Attorney Greg Ramirez filed papers asking Ventura County Superior Court Judge Ken Riley to force Ivy Lawn officials to immediately install working security cameras and post a guard to prevent thefts.

In a very brief hearing, the judge took no action, to allow Ivy Lawn's lawyer, Thomas Olson, some time to respond to Ramirez's request for a permanent injunction.

The judge set a hearing for Sept. 10.

Last week, Ramirez filed a class-action lawsuit against the cemetery, blaming grave robbers for the thefts and alleging that Ivy Lawn managers told families the valuables would be safe in the glass-front niches.

A niche is a recess on a wall where cremated human remains are kept in an urn, and where some people place jewelry, a family heirloom or some other memento of their loved one.

The lawsuit contends a total of five people have made reports to police about thefts from Ivy Lawn glass-front niches.

Olson declined to comment on the hearing but issued a two-page statement Wednesday afternoon from the cemetery board.

Ivy Lawn was saddened by the thefts, the statement said, and it "offers its condolences to those who have suffered losses in the particularly unfeeling and mercenary nature of these thefts."

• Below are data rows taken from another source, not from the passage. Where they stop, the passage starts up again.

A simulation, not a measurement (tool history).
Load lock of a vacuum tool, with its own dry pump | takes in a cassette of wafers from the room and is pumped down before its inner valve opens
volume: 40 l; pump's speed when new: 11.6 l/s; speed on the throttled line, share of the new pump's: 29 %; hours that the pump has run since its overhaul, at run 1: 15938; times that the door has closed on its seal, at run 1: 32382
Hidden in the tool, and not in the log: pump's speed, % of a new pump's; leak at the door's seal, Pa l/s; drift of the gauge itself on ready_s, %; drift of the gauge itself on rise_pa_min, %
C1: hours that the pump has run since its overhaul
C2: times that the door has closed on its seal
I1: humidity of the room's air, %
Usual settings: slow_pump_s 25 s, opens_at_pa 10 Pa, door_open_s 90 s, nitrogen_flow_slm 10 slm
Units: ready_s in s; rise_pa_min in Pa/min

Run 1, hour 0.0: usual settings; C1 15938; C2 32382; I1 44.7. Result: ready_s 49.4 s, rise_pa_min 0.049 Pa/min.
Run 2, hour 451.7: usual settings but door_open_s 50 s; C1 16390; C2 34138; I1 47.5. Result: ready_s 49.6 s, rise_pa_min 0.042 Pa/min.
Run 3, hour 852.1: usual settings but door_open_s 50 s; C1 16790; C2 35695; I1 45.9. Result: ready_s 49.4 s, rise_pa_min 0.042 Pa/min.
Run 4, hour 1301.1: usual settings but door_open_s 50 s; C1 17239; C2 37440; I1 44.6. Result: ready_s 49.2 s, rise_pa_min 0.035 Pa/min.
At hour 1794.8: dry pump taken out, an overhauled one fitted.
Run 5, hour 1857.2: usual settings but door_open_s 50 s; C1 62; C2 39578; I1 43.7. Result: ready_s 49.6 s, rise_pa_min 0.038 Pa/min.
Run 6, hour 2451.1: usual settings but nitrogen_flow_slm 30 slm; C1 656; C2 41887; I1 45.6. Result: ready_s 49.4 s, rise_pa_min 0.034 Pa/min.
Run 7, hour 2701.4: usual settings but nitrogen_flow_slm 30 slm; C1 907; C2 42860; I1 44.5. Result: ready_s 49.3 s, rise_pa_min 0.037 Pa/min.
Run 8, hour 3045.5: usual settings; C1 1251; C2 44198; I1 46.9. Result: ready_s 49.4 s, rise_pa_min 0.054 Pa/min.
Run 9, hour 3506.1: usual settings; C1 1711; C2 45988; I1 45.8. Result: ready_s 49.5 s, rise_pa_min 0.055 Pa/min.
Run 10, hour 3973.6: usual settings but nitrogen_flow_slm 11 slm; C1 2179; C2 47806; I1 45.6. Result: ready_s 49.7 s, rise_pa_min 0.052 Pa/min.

As a result, Ivy Lawn has taken several steps including hiring a security service, installing a 24-hour security camera system and sending letters about the thefts to other niche owners.

Ivy Lawn, however, said it isn't liable for the five thefts which were reported to police.

"Ivy Lawn has never advertised that it was a fortress," the statement said. "It has never advertised that it was invulnerable to acts of vandals and thieves."

Ramirez filed the lawsuit July 31 on behalf of John Herrera and David and Barbara Austin.

The suit alleged that Ivy Lawn continued to tell people that its niches were in "safe and secure" places even after thefts occurred.

Rita Heard of Camarillo, in an interview Wednesday, said she read a news report in The Star on the thefts, and that her family's heirlooms and mementoes were stolen from her mother's niche at Ivy Lawn.

"We are pretty much heartbroken over the whole thing," she said. "We're glad this is coming to light because other families need to be aware."

Discussions

Posted by uknow1 on August 9, 2007 at 5:44 a.m. (Suggest removal)

It is sad I guess, but if we have to hide our valuables at home, and rent safe-deposit boxes at the bank to protect our valuables and keepsakes, why would anyone actually believe thier's would be safe in an unlocked, "glass niche" in a semi-public place?

Posted by BeaHappi on August 9, 2007 at 9:51 a.m. (Suggest removal)

uknow1 - I thought the same thing. I've seen these niches. I love the idea of a tribute to someone who has passed, but would never leave priceless and irreplaceable items in one of them.

Posted by schlederdecopan on August 9, 2007 at 10:08 a.m. (Suggest removal)

The cemetery thieves are well established in the City of San Buenaventura.

The grave desecrators have hit earlier some 42 years ago, when they completely removed some 600 headstones, flush markers, crypts and family plot curbs from the graves of 3,000 'resting souls' at the St. Mary's/Protestant and Hebrew Cemeteries, 1 mile east of the Mission doors on Main St.

They didn't try to re-sell the headstones for profit. They just simply trucked them all up to their storage yard in Hall Canyon and when the time was right, pushed them off the 100' cliff to the dry barranca below.

They even went so far as to rename the cemetery site in order to hide their 'illegal' (to this day) grave desecration. The cover-up name is now Cemetery Memorial Park(?). Though they are ashamed to post any signage as to just what the 7 acre cemetery is.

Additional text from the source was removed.